# ILETS score require for Canada immigration



## Shishu Singh (Jan 2, 2016)

Hello,

Can some tell me how many score require for Canada immigration


----------



## WestCoastCanadianGirl (Mar 17, 2012)

Shishu Singh said:


> Hello,
> 
> Can some tell me how many score require for Canada immigration


Google is your friend...


----------



## WestCoastCanadianGirl (Mar 17, 2012)

Also, IELTS is the only internationally available English assessment test that is recognized for Express Entry. 

The PTE exam _is *not*_ recognized by CIC.
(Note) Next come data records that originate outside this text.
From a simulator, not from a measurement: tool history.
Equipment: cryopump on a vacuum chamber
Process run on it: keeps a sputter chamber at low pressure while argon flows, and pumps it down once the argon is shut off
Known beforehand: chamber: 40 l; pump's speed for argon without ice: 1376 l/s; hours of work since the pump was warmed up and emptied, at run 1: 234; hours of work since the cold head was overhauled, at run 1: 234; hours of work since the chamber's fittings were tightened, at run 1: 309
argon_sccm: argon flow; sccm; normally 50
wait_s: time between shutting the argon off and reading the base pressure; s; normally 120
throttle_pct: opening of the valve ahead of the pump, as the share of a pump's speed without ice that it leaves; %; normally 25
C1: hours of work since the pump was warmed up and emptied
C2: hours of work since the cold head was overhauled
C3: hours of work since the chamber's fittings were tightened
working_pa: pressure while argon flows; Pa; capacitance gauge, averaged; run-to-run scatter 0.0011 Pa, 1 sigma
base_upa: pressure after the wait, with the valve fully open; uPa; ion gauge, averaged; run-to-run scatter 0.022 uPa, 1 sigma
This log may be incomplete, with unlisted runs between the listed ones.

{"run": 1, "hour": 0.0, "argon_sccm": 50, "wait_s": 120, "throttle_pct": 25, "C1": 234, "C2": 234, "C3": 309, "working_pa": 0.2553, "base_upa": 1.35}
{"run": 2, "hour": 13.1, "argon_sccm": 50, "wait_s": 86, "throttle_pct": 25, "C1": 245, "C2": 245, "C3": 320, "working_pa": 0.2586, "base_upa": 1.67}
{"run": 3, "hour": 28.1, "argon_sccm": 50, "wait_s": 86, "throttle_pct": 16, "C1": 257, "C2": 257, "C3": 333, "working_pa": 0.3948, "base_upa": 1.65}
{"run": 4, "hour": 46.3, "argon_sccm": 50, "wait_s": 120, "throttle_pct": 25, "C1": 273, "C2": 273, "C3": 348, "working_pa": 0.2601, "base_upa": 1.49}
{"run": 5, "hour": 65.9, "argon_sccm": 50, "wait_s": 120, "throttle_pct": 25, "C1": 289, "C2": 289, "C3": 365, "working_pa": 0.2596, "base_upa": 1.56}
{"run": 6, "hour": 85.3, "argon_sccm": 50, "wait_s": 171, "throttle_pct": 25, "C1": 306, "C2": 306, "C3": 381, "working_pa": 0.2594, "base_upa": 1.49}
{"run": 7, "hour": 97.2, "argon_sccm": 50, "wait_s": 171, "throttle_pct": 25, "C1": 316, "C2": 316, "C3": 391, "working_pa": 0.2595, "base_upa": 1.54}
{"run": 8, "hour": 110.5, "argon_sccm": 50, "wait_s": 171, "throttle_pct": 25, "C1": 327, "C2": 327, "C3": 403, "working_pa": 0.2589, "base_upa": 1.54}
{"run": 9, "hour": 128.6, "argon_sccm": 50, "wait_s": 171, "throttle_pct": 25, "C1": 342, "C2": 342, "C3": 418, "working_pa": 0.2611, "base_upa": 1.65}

The only other exam that CIC recognizes is the Canadian English Language Proficiency Index Program exam and that exam is only available to be taken in Canada.


----------



## colchar (Oct 25, 2011)

Shishu Singh said:


> Hello,
> 
> Can some tell me how many score require for Canada immigration




You managed to find this forum but couldn't find the info you need on the GoC's website?


----------



## dangyey (Jan 24, 2016)

Shishu Singh said:


> Hello,
> 
> Can some tell me how many score require for Canada immigration


Hi,

You need a minimum of 6 score in all 4 bands.


----------



## JT9688 (Jan 19, 2016)

It depends in what category you are applying if it is under federal skilled trade or PNP it is usually 5 in all bands and if it is FSW then it is 6+ in all bands

JT9688


----------



## Shishu Singh (Jan 2, 2016)

Hi JT9688, thanks for the information.
I am looking for PR, having 4.5 years of experience, masters, working as cisco voice engineer, age 30


----------



## JT9688 (Jan 19, 2016)

Hi Shishu this would put you as a FSW which would require a 6+ in each band of your IELTS general. 

Good luck to u


----------



## JT9688 (Jan 19, 2016)

Shishu Singh said:


> Hello,
> 
> Can some tell me how many score require for Canada immigration


It depends are you skilled worker - if you are it is 6 in each band. You need to take IELTS general and you can do this anywhere in the world. 

It usually costs about $300 Cdn


----------